With a PUF, it is almost the same. You register the PUF with the system by extracting $R$ and $P$ from $w$. $R$ and $P$ would then be stored in, for example, a database. When the PUF is used again to authenticate, the service would read $w'$, pull $P$ from the database and run the reproduction procedure to get $R'$. It could then pull $R$ from the database and see if $R==R'$. If so, authentication is successful and access is granted.

How you protect $R$ and $P$ from the generation phase is up to you. It also depends on how paranoid you are, how valuable the service is, your threat model, etc. For some, simply storing them in a database that (hopefully) only they have read access to is fine. Others might want to encrypt and sign the values.
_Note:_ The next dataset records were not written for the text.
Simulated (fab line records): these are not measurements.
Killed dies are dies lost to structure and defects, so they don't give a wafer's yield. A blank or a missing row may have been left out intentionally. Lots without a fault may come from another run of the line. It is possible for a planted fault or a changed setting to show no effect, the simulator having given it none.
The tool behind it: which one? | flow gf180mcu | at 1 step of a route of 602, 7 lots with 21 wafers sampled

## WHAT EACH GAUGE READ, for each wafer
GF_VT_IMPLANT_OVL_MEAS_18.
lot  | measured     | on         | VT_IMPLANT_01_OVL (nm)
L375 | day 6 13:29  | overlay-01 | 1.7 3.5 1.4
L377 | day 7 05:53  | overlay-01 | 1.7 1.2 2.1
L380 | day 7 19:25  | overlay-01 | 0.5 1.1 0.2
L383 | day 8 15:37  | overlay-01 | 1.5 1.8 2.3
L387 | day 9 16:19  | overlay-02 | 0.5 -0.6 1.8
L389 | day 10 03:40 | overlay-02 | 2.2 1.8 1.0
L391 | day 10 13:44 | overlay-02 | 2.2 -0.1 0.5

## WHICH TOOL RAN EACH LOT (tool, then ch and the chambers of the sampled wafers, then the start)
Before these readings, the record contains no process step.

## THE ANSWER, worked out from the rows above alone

It should be noted that $P$ is a public value. It does not need to be kept secret for the system to be secure. As you noted, however, if someone tampers with $P$, they could trick the system into authenticating the wrong party. Equivalently, if I change the hash stored in a database with login credentials, I can now become that user.

Active Attacker Update

Things become tricky when you allow your adversary to modify $P$. AFAIK, there are no guarantees that the attacker cannot modify $P$ in a devistating way (e.g., to publically reveal $R$). And I am not aware of any PUF research to mitigate the problem.

Fortunately PUFs and biometrics are very similar.

  1. Both are a noisy source
  2. Both require fuzzy extraction to be used to handle the noise

Given that, hopefully the following will at least help to solve the problem.

In "Robust and Reusable Fuzzy Extractors" by Boyen in the book "Security with Noisy Data", Boyen tackles a similar problem. From the chapter:

Unfortunately, ordinary fuzzy extractors do not address the issue of an active adversary that can modify $P$ maliciously, either on the storage server or while in transit to the user.

I don't fully understand the details of the work yet, so I don't feel it wise to try and describe the algorithms and protocols.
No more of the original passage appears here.